LONDON, March 16 (Reuters) – President Vladimir Putin said on Wednesday that Russia would achieve its goals in Ukraine and would not submit to what he called a Western attempt to achieve global dominance and dismember Russia.
Putin said Russia was ready to discuss neutral status for Ukraine, three weeks into a war that has killed thousands of people and forced millions of Ukrainians to flee their homes.
He said that what Russia calls its special military operation was “going to plan”.
In a televised speech to government ministers, Putin went further than before in acknowledging the pain that Western sanctions were inflicting on the economy, but insisted that Russia could withstand the blow.

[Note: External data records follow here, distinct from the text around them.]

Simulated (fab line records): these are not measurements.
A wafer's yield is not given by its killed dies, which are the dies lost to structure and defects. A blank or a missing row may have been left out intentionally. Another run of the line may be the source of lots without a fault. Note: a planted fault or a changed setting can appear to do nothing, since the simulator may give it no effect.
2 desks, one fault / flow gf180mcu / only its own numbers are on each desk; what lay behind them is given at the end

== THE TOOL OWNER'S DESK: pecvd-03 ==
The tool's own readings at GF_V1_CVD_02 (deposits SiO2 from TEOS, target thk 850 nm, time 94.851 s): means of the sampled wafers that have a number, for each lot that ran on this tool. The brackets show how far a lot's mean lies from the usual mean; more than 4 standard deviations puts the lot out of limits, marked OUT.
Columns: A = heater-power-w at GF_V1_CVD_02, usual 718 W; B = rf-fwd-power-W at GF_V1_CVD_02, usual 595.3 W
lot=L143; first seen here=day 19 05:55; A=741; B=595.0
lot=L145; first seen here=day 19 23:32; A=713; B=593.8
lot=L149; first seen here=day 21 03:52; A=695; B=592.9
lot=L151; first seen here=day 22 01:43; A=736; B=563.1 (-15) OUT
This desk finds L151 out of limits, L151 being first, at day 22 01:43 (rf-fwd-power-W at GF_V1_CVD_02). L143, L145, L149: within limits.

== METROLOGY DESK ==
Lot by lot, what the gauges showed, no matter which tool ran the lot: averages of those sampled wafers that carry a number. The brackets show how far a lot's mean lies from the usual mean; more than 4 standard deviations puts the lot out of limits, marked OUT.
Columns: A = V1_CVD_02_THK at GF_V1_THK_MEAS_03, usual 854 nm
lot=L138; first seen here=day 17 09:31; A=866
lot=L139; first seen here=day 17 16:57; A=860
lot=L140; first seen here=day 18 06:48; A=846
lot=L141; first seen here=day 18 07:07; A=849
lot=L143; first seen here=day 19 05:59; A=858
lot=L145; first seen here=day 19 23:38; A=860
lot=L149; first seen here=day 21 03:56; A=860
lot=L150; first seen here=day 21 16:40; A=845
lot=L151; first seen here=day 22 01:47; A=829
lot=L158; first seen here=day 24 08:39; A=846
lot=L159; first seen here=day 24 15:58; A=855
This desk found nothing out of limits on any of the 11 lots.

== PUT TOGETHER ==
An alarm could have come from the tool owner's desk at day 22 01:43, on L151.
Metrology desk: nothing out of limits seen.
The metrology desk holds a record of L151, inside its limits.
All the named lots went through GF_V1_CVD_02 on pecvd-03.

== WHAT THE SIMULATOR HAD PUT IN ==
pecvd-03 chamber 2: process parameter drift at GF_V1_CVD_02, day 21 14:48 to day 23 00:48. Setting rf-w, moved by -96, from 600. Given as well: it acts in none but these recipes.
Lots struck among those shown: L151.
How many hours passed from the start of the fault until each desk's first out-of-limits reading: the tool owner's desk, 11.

There was no sign of any softening in his bitter invective against the West and Ukraine.
“In the foreseeable future, it was possible that the pro-Nazi regime in Kyiv could have got its hands on weapons of mass destruction, and its target, of course, would have been Russia,” Putin said.
Putin has consistently described the democratically elected leaders of Ukraine as neo-Nazis bent on committing genocide against Russian-speakers in the east of the country – a line that the West denounces as baseless war propaganda.
He said Western countries wanted to turn Russia into a “weak dependent country; violate its territorial integrity; to dismember Russia in a way that suits them”.
If the West thought that Russia would break down or back down, “they don’t know our history or our people”, Putin said on the 21st day of the war.
“Behind the hypocritical talk and today’s actions of the so-called collective West are hostile geopolitical goals. They just don’t want a strong and sovereign Russia.”
He said Russia was ready to discuss Ukraine’s neutral status in talks:
“The question of principle for our country and its future – the neutral status of Ukraine, its demilitarisation, and its denazification – we were ready and we are ready to discuss as part of negotiations.”
Ukraine says it is willing to negotiate to end the war but will not surrender or accept Russian ultimatums.
In his most explicit acknowledgment of the pain inflicted by Western sanctions, Putin said inflation and unemployment would rise, and structural changes to the economy would be needed. But he promised support to families with children.
He said the West had in effect declared Russia in default as part of its sanctions over the conflict in Ukraine, but that the conflict had been only a pretext for the West to impose those sanctions.
“The West doesn’t even bother to hide that their aim is to damage the entire Russian economy, every Russian,” Putin said.